Let’s be clear: The transgender people currently entangled in America’s so-called “bathroom bill” debates aren’t asking for all of the US’s restrooms to be redesigned.
“They’re fighting for the right and dignity to use the restroom that they feel matches their gender identity,” says Maxwell Ng, an architectural designer at DiMella Shaffer in Boston and chair of the steering committee for the Massachusetts Transgender Political Coalition.
But the debate has raised some interesting questions for designers. If there was an easy way to make restrooms more functional (technically “bathrooms” have baths in them), why not explore it? As Matt Nardella, architect at Moss Design in Chicago, notes, “We can design restrooms in such a way that people of all genders feel safe. There is a better way.”

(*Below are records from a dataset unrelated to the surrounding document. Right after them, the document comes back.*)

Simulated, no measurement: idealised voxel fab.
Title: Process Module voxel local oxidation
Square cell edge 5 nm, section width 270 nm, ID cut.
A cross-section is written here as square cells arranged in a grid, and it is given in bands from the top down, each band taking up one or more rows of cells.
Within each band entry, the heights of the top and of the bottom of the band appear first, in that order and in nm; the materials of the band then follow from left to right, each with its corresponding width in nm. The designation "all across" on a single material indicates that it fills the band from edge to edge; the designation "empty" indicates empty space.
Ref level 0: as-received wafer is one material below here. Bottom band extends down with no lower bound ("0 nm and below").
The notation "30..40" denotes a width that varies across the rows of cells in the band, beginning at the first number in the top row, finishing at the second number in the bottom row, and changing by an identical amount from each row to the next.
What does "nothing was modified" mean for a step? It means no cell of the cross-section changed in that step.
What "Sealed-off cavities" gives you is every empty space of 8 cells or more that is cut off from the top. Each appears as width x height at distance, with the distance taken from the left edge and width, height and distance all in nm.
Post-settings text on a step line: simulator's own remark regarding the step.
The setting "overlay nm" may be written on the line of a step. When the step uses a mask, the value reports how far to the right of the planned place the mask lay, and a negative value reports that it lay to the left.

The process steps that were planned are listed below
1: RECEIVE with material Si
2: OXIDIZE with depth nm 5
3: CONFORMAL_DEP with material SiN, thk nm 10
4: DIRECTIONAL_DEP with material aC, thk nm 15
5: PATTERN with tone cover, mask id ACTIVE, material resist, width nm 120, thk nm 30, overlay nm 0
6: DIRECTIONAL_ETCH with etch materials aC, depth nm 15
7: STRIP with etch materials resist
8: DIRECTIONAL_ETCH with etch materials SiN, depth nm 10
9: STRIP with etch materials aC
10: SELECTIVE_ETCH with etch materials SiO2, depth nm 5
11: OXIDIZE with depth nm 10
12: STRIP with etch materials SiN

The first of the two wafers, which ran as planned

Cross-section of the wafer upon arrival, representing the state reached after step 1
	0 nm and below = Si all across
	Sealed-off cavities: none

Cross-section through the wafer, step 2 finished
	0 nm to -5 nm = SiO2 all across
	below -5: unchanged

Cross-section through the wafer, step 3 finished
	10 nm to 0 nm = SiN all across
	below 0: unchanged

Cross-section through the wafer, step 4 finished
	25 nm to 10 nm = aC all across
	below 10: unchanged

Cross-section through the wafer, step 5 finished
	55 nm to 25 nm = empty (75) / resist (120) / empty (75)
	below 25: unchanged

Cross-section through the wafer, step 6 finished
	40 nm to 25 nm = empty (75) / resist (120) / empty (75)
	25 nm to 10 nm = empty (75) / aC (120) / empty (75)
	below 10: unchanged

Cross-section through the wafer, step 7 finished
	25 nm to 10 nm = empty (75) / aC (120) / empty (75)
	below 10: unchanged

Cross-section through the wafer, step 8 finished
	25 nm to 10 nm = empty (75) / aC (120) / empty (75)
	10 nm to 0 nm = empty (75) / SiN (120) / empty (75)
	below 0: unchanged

So what does that better way look like? “It’s a little bit like the Wild West out there,” says Ng. “Nothing’s been codified as far as best practices go.”
The biggest culprits are building codes that mandate sex-segregated restrooms, but some of those are being revised. The goal may be unisex, but there’s no “one size fits all” approach. “There are hundreds of small decisions that can make things more open,” says Stephen Cassell, principal at Architecture Research Office (ARO), who designed gender-neutral restrooms for Congregation Beit Simchat Torah in New York City.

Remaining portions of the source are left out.